What is it about seeing old friends? Why is the act of catching up with people you've known for over half your life so... moving in a specific way? Is it nostalgia, as I've written here many times, a word that means "homesickness?"
I think it's connected to identity.
A core representation of The Odyssey is that one of the predominant ingredients of identity is the story (or stories) we tell other people about ourselves. I think this relationship between stories and identity goes even further and identity is rooted in the stories we tell ourselves about who we are.
When we see old friends they act as mirrors in which we can see seminal parts of our stories and by extension the foundations of our identities. They allow us to connect our current selves with our formative selves and see a through line and therefore, sometimes, some sort of true (or at least continuous) identity. When we see this through line reflected in these old friends, it's comforting and reassuring to know that there is something of who we are today in who we were twenty years ago.
My Odyssey travels often permit me chances to connect with old friends in such meaningful ways.
In just six weeks worth of shows this year, I've been able to see a college friend in San Francisco, a grade school friend in Berkeley, a best high school friend in New York, a high school friend I hadn't seen in two decades in New Jersey, and another high school best friend in South Dakota.

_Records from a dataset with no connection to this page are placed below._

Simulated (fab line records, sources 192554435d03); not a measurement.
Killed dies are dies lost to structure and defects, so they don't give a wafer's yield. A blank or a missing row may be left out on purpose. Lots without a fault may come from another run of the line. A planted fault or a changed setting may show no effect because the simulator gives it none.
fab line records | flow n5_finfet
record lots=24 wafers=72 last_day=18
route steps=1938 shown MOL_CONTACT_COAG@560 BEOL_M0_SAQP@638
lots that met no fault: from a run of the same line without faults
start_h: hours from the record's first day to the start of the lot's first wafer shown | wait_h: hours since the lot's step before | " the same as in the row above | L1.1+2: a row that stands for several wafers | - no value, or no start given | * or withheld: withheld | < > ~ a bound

Add to that getting to see more four more old friends in California where I performed the Odyssey at Polytechnic High School in Pasadena.
I flew in the day before my shows and traded 30 degrees and snow in Chicago for 70 and sunny in Los Angeles. I met my college friend Nate down in Marina del Ray and we walked on Venice Beach and through Venice catching up. After a drive to Pasadena and my hotel, I took a glorious run in the beautiful late afternoon sunshine: after months of Chicago winter running it felt so good to be comfortably outside in shorts and a T-shirt and sweating.
A clean up and I was off to dinner in Los Feliz with three friends from high school, two I knew well through theatre and another who was part of the extended crew of kids that made up our loose but large high school social circle.
We had a blast: I saw these same friends in 2016 during my swing through Los Angeles and it was great to see them again so relatively soon and catch up on all our successes.
The next morning I was up early and over to Polytechnic for what was scheduled to be two performances and 7 short classroom discussions. I did something similar to this at Montgomery Bell in Nashville and though it is incredibly physically demanding to play two shows and then talk the rest of the day, it is also incredibly rewarding and getting to interact with the students in small 15 person groups is exciting, intense, and ultimately beneficial.
I did the first show for a middle school Latin class of 20 kids: probably the youngest audience to whom I've performed. They were great and a couple of the insightful questions afterwards belied the questioner's not-yet-teen age.
Then it was on to the auditorium for the feature performance for the entire high school, about 300 students.
It was a wonderful show: the audience was very quiet and attentive and I had some nice tech support in sound and lights to help fill up the big room.
After the main performance, I spent the next 4 hours or so bouncing between classrooms for 30 minute Q&A's with English and Latin classes. The discussions were fascinating: my performance had been preceded by a more traditional storyteller who came into the classes and told The Odyssey as more of a campfire story (complete with fake campfire from what I understand) as well as a viewing of a condensed cartoon version of The Odyssey on YouTube. The students were being asked to compare and contrast the different forms of telling and how it impacted the story.
Such a cool project and the discussions really reflected kids thinking hard and creatively about the material.
After the whirlwind of an afternoon I hopped in my car and sped (well, alternated speeding and creeping) to LAX. I had left myself with not much margin for error (or LA rush hour traffic) to make a 5:00 flight but thanks to some good GPS suggestions, Enterprise rapid returns, and TSA pre-check, I somehow went from Polytechnic in Pasadena to my flight's gate with a stop for gas and a rental car return in 90 minutes. Thank you, Hermes!
As I settled into my seat next to a gentleman who had apparently taken advantage of California's passage of Proposition 64, I thought about maybe the most interesting question of the scores of interesting questions I'd answered throughout the day: "When did you realize you were so interested in stories?"
I think I said "As long as I can remember."
And that is really the truth of it: we are interested in stories for as long as we can remember because what we are remembering when we remember is our story.